Citing poor demand, Allegiant ends discount service from Casper to Las Vegas

Citing poor demand, Allegiant ends discount service from Casper to Las Vegas


Allegiant Air is pulling out of the Casper market, ending discount service to Las Vegas and effectively slashing the number of cities served out of the Casper/Natrona County International Airport by one-third.

The bargain airline has been the cause of grim headlines in several small air markets in the country this week as Allegiant announced that it was eliminating service to Youngstown, Ohio, and Scranton, Pennsylvania.

“It was a little bit disappointing because I think we still had a good market,” airport director Glenn Januska said. “It just wasn’t a market that seemed to fit in with the company’s direction.”

The cuts to service in small cities has coincided with recent expansion into larger markets, like Cleveland and Denver, which Allegiant had not historically served.

But Allegiant spokeswoman Krysta Levy said the decision to end service to Casper was not based on an overall shift in the company’s strategy.

“We base all our routes strictly on demand,” she said. Levy cited Allegiant’s recent expansion into Gulfport, Mississippi, as evidence that the airline was not abandoning small markets.

Levy did not know exactly how much Casper sales had declined but said it had likely dropped below the threshold used by Allegiant’s scheduling team to plan routes.

“Whatever it was, it was enough to decide to give it a little break,” Levy said.

Allegiant currently offers two flights per week from Casper to Las Vegas, initially operating on Monday and Friday and more recently on Thursday and Sunday. Service will end on Jan. 1.

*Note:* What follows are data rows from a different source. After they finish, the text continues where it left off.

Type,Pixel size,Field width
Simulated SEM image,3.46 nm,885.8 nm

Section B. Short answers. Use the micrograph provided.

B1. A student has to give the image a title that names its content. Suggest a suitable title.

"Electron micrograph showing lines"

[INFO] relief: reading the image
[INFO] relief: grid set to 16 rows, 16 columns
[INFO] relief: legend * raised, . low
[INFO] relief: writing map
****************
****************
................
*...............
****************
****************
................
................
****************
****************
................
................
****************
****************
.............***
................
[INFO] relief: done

While overall passenger numbers at the Casper airport dropped during the economic downturn, ticket sales began increasing last February, according to airport officials.

Years of service

Januska said he helped draw Allegiant to Casper in 2008, with central Wyoming becoming the smallest market served by the carrier. He said it was a challenge to convince Allegiant that the Casper airport served a larger area than one might think.

“It took a while to convince them that our catchment area is bigger than a one-hour drive,” Januska said. “People will drive in Wyoming for a good deal.”

Allegiant’s withdrawal will cost the Casper/Natrona County Airport $26,000 per year in landing and rental fees. Those are important dollars for the airport. For the current fiscal year, the airport’s budget projects revenue outpacing expenses by just $33,000.

Januska said the airport may see other ancillary losses as a result of Allegiant leaving the market, such as fewer passengers paying for parking or patronizing the restaurant.

Unlike most airports in Wyoming, the Casper/Natrona County International Airport does not subsidize commercial air service through revenue guarantees or receive operational funding from local governments.

Market still viable

Allegiant’s decision to eliminate service to Casper is likely more about the company’s strategy of frequently changing routes based on fluctuations in demand rather than the overall viability of the central Wyoming market, according to Michael Wittman, an expert on small market air service at the Massachusetts Institute of Technology’s International Center for Air Transportation.

Wittman said that Allegiant’s withdrawal from Casper does not necessarily mean the end of leisure-focused discount air service in the region.

“They’ve shown it’s possible to fill flights from Casper to Vegas,” he said.

While Januska said Allegiant was the only carrier in recent memory to offer specialized discount flights to vacation destinations, Casper has lost regular service to major airline hubs and business destinations over the last decade. In 2009, Delta Air Lines eliminated service from Casper to Minneapolis, following the company’s acquisition of Minnesota-based Northwest Airlines. A year earlier, United Airlines cancelled a trial run of direct service between Casper and Chicago.

Allegiant briefly offered flights between Casper and Phoenix, starting that service in late 2012 and ending it several months later.

Delta and United continue to serve their respective hubs in Salt Lake City and Denver from Casper. Both airlines contract with smaller regional carriers to provide that service.